In the latest procurement for the services contract, which is re-bid every five years, the aviation administration sought to award the work to a Menzies rival, Elite Line Services, Inc., deeming that company’s bid technically superior to the incumbent’s — even though Menzies’ bid came in at a lower price.
Because the procurement process is under appeal, there is a limit to what the parties can say about it. But a Menzies executive made it clear that the company feels as if it lost out on the contract without adequate explanation or justification from the state.
“Our team has a 30-year track record of excellent service at BWI, and we made the lowest bid for this contract by a significant margin,” Nigel Shuttleworth, senior vice president of Menzies’ East Region within the Americas, told Maryland Matters. “MAA’s decision to award the contract to a company with no prior experience at the airport, for $1.3 million more than what we proposed, defies logic. We continue to engage MAA through proper channels, but they have failed in response to our repeated requests to provide an explanation that makes sense or stands up to scrutiny.”
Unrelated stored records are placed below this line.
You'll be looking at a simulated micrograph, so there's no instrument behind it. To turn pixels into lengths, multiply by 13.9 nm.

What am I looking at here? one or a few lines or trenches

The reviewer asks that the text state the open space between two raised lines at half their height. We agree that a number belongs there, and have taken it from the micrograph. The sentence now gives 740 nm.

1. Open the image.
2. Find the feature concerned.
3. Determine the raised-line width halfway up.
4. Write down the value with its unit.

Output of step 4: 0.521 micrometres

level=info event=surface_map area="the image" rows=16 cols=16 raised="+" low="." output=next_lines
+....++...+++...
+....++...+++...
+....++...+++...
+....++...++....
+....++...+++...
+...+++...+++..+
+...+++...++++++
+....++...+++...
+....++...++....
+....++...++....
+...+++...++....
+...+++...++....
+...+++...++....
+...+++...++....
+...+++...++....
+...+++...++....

In its filing with the Board of Contract Appeals, submitted by Ashley Gifford, an attorney with the Washington, D.C., firm Foley & Lardner LLP, Menzies lays out its grievances and cites instances that, in its estimation, shows that the Maryland Aviation Administration was less than transparent in its deliberations and subsequent explanations about the contract award.
In a written response, filed by an assistant state attorney general, Gary Posner, the MAA characterizes Menzies’ appeal as nothing more than sour grapes.
“At its core, the…appeal represents a disgruntled incumbent service provider’s effort to cling to a contract on which it has been the incumbent provider for nearly 40 years and feels entitled,” the state wrote.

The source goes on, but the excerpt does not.